Tony Blair, the British prime minister, suffered a sensational defeat in the Brent East by-election on Thursday night, as voters punished the government for the Iraq war and the state of public services with a 29 percentage point swing to the Liberal Democrats.

Labour's loss of a supposedly safe seat in one of its inner-city heartlands will increase the pressure on the prime minister to change the party’s direction. The party gained only 33.8 percent of the vote in the north-west London constituency, compared to 63.2 percent in the 2001 general election.

Ministers admitted the defeat marked a low point in New Labour’s fortunes, with public confidence in the government at its lowest since 1997. But they characterised the surge in support for the Lib-Dems as simply a by-election blip. The “bad result” was a “mid-term protest vote,” Nick Raynsford, the local government minister, said.
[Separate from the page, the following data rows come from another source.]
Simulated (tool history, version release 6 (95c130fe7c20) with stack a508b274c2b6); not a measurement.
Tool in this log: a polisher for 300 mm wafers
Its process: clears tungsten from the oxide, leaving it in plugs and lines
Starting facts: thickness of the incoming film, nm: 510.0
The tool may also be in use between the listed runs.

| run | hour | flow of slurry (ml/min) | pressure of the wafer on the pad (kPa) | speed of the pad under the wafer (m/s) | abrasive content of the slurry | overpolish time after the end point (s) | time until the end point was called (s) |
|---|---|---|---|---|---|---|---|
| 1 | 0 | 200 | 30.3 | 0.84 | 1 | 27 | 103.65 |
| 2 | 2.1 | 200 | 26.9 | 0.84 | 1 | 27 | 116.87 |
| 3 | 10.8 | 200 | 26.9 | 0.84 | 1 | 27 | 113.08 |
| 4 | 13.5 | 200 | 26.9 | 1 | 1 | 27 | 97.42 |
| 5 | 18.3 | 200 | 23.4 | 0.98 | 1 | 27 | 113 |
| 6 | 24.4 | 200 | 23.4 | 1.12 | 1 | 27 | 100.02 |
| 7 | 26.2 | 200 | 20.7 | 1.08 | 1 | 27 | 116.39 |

The election of 29-year-old Lib-Dem candidate Sarah Teather as the youngest MP will barely dent Labour’s Commons’ majority. But the psychological impact is significant. The defeat leaves Mr. Blair to face the party conference later this month as the first Labour leader to lose a by-election for 15 years.

All three main parties agreed the Iraq war — and the doubts cast by the Hutton inquiry over the government’s justification for the conflict — hurt the Labour vote. “It’s mood music which obviously has not played well for us,” Jim Fitzpatrick, the Labour MP, told Sky News.

Public perceptions that Labour has failed to improve public services also hit the party’s core vote, the Lib-Dems claimed. Mr. Blair told Thursday’s cabinet meeting he was determined to drive through contentious reforms, such as university top-up fees. But the Brent East result could make it harder for the prime minister to override opposition from the unions and activists.

The Lib-Dem’s 1,118-vote victory was a humiliating blow for the Conservatives, the main opposition party. The Conservatives failed to hold onto their 2001 second place in the seat, as their share of the vote fell from 18 to 16 per cent. The Tory inability to capitalise on Labour’s mid-term woes will damage morale ahead of next month’s party conference.

Theresa May, the Tory chairman, last night tried to downplay the loss. Brent East was “not a seat where the natural expectation would be for a Conservative victory,” she told the BBC. But the LibDems claimed the “historic” victory reflected their steady progress to becoming the main party of opposition.

“While the tide has turned against New Labour, it remains very far out for the Conservatives,” Lord Rennard, the LibDem campaigns director, said.

The result gives Charles Kennedy, the party leader, a huge fillip before their annual conference which starts on Sunday.